There is a little bit of a voice command battle going on at the moment in the mobile space, with Apple’s digital Siri assistant and Google’s Voice Search offering duking it out against one another for the affections of users. Both come with their own set of pros and cons and will only get better as we move forward into the future, but it seems that Microsoft’s Research and Development teams have been working on something voice based of their own behind the scenes that could change the way humans interact with one another.
Although, Siri is a lot more powerful than Google’s Voice Search on the iOS platform, they both basically work in the same way by capturing audible commands from the user before uploading and processing that command on a back-end server before spitting the result back to the user and acting on the request. A video has been posted by Microsoft featuring a presentation from Rick Rashid that outlines the advancements the company has made in the field of natural user-interfaces using human speech.

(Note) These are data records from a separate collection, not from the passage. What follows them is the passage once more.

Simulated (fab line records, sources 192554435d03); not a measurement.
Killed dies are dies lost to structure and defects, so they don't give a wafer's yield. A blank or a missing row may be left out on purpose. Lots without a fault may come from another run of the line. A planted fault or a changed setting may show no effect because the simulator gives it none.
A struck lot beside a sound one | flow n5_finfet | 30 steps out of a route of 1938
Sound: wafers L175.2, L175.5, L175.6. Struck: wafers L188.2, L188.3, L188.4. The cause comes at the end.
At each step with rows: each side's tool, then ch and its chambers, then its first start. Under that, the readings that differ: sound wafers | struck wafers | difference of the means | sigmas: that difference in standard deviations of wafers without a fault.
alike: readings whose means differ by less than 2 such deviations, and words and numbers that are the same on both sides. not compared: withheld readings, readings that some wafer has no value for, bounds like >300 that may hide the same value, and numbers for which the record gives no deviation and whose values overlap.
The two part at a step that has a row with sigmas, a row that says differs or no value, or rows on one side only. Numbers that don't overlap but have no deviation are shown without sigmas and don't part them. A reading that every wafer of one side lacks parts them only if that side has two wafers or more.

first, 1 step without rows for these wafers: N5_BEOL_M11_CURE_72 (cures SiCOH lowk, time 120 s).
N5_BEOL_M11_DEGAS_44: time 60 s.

Computer based systems that understand human speech isn’t a new invention. We have seen numerous releases over the years that show significant progress in this field, with Siri and Google Voice Search being a couple of the most recent examples of how this technology can be applied in the real world. However, Microsoft has been quietly attempting to take things a few steps further by building a system around technologies that can not only recognize human speech but also translate it into text of a foreign language and then repeat the words in that language using a synthesized voice generated to sound like the speaker.
The on-stage demonstration featuring Microsoft’s Chief Research Officer shows the technology in action by recognizing his spoken English words, converting them into Chinese on the projected display and then audibly announcing the exact same sentence back in Mandarin. All of that is mind blowing enough, but then things are taken a little further when you realize that Rashid and his colleagues have fed the system with over one hour worth of his own voice data to allow the system to repeat the sentence in Mandarin using his own voice!
The technology isn’t perfect and it still does make mistakes, but it is truly staggering to realize that this is possible. The future of human interaction is definitely on the horizon.